It is important to understand how a trust operate. The trustee manage the moneys they are given, according to the by laws of the trust. Trustees have nothing to do with management of the operation. In commodities trust, the trust own the commodity, oil, NG, IR etc. Trust do not own or manage the installation use to produce the commodity. MLP are totally different, like night and day.
The declining value of a trust, such as WHZ, is offset by the price of crude or /and NG. You can figure this out by keeping track of the production minus the anticipated volume to be produced.
The production start to undermine the oil of NG price when the volume left to be produced can no longer keep up with the crude or oil price increase. This normally happen on the last 1/3 of the trust life.

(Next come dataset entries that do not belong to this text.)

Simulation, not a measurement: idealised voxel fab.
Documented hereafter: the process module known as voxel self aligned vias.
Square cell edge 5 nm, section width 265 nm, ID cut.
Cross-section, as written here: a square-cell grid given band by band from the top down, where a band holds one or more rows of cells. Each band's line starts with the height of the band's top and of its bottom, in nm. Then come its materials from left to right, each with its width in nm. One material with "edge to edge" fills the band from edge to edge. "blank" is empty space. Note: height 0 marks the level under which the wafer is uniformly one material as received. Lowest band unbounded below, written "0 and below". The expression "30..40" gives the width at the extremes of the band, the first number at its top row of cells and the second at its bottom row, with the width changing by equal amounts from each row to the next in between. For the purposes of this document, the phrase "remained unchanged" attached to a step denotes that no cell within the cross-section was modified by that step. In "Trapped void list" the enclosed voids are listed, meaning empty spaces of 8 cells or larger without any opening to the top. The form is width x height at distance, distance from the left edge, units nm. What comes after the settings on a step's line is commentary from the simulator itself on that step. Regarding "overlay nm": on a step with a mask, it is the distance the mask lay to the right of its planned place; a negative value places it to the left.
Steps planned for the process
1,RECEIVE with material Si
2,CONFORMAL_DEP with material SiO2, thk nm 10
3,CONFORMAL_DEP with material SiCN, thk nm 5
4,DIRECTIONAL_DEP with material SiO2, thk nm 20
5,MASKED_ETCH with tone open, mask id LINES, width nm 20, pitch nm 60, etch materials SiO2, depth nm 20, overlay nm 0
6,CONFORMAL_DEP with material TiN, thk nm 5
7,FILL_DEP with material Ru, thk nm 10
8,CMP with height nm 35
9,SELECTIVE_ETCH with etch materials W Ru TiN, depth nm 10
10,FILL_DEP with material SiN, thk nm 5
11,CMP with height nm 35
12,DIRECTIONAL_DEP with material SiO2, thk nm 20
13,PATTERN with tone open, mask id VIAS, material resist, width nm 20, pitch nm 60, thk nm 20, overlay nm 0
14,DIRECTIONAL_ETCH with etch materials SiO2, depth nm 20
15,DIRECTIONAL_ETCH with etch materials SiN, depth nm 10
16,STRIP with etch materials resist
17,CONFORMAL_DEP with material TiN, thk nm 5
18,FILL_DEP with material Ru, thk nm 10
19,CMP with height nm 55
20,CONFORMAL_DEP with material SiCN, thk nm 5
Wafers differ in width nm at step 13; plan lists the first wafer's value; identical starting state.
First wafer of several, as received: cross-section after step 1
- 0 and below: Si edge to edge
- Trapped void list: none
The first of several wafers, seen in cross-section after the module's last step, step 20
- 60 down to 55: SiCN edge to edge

The oil boom that we presently see will bring the WTI down to the $70s or $80s. US production cannot be exported, and the US refineries will not be able to handle the WTI and dilbet or railbit, so price will go down. Than ALDW and CVRR or NTI will be the ones to deal with again. Deja vue all over again!
The facts are that the Trustees are silent partners. There are exceptions such as MSB, the trust has an inspector on staff that verifies the Iron Ore shipments out of the export port. This is because the trust gets a percentage of the Iron Ore production only. On several occasions the amount of production and the moneys, as described, did not match.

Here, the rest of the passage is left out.